Breakfast on Sundays is usually just a little more special at our house. Desi and I are big believers in eating that first meal of the day, and on hurried weekdays it is a quick albeit elaborate concoction of cereal, fruits and nuts that Desi himself puts together. Sundays, however, offer up more time and therefore the occasion for some indulgence.
I have loved and made pancakes for almost as long as I've lived here, in the United States. Starting with the chalky boxed varieties, I soon graduated to making them from scratch once I realized it really wasn't that much more work. I then moved on to healthier versions by substituting whole-grain flours for the all-purpose flour that most recipes call for. And finally, as a vegan, came another challenge: finding substitutes for all those animal products like milk, butter and eggs that are common ingredients in most pancake recipes. But as you'll see in the recipe below, it really wasn't a huge challenge after all.

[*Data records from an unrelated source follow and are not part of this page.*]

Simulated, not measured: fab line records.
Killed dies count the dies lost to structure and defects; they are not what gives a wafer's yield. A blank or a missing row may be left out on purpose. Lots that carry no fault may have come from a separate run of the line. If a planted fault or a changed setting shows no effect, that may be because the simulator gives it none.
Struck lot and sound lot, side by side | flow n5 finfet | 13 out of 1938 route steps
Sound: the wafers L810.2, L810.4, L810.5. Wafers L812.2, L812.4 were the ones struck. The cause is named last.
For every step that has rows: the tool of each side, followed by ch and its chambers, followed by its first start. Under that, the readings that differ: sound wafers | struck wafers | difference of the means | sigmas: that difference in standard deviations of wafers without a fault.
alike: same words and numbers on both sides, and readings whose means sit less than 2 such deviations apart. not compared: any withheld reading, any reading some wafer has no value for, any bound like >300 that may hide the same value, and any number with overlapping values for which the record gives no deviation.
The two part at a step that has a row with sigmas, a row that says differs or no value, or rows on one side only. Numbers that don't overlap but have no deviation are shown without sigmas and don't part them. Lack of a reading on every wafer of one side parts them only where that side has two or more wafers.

If you try these vegan four-grain flapjacks, I bet you will never want to go back to their lacto-ovo counterparts. They are far more nutritious and I swear they taste much better. And who can fault a pancake that's as good for the Earth and your fellow critters as it's good for you?
Looking for more vegan breakfast recipes?
The Best Vegan Pancakes (whole wheat)
Vegan Fluffy Four-Grain Pancakes
- Dry ingredients:
- 1 cup whole wheat flour
- ¾ cup whole wheat pastry flour (can substitute with all-purpose)
- ⅓ cup stone-ground cornmeal
- ¼ cup quick-cooking rolled oats
- 2 tsp baking powder
- ¾ tsp baking soda
- 1 tsp salt
- 2 tbsp sugar
- ½ tsp cinnamon , ground
- ¼ tsp nutmeg , ground
- Whisk together all the dry ingredients in a big bowl. Set aside while you get the wet ingredients ready.
- Wet ingredients:
- 1 ½ cups soy milk (feel free to substitute with almond milk)
- ½ tsp vinegar
- 4 tbsp vegetable oil
- ¼ cup maple syrup
- 6 tbsp flaxmeal whisked together with 6 tbsp water
- Mix together all the wet ingredients, then add all at once to the dry ingredients.
- Mix quickly and in as few strokes as possible, until the dry ingredients are just moistened. The batter should be lumpy and not smooth. Overmixing the batter promotes the formation of gluten which would make the pancakes heavy and chewy as opposed to light and fluffy. The batter will be rather thick but spreadable.
- On a hot griddle over medium heat, spread a thin film of canola or other vegetable oil.
- Pour about ⅓ cup of the batter into the center of the griddle. Give the batter a bit of a nudge with the cup, if needed, to spread it into an approximately four-inch round.
- Wait until the sides start looking a little dry and bubbles appear in the center of the pancake.
- Lift the edge carefully and if the underside is golden-brown, flip the pancake.
- Cook for about a minute more on this side.
- Serve hot with maple syrup or any other topping you love.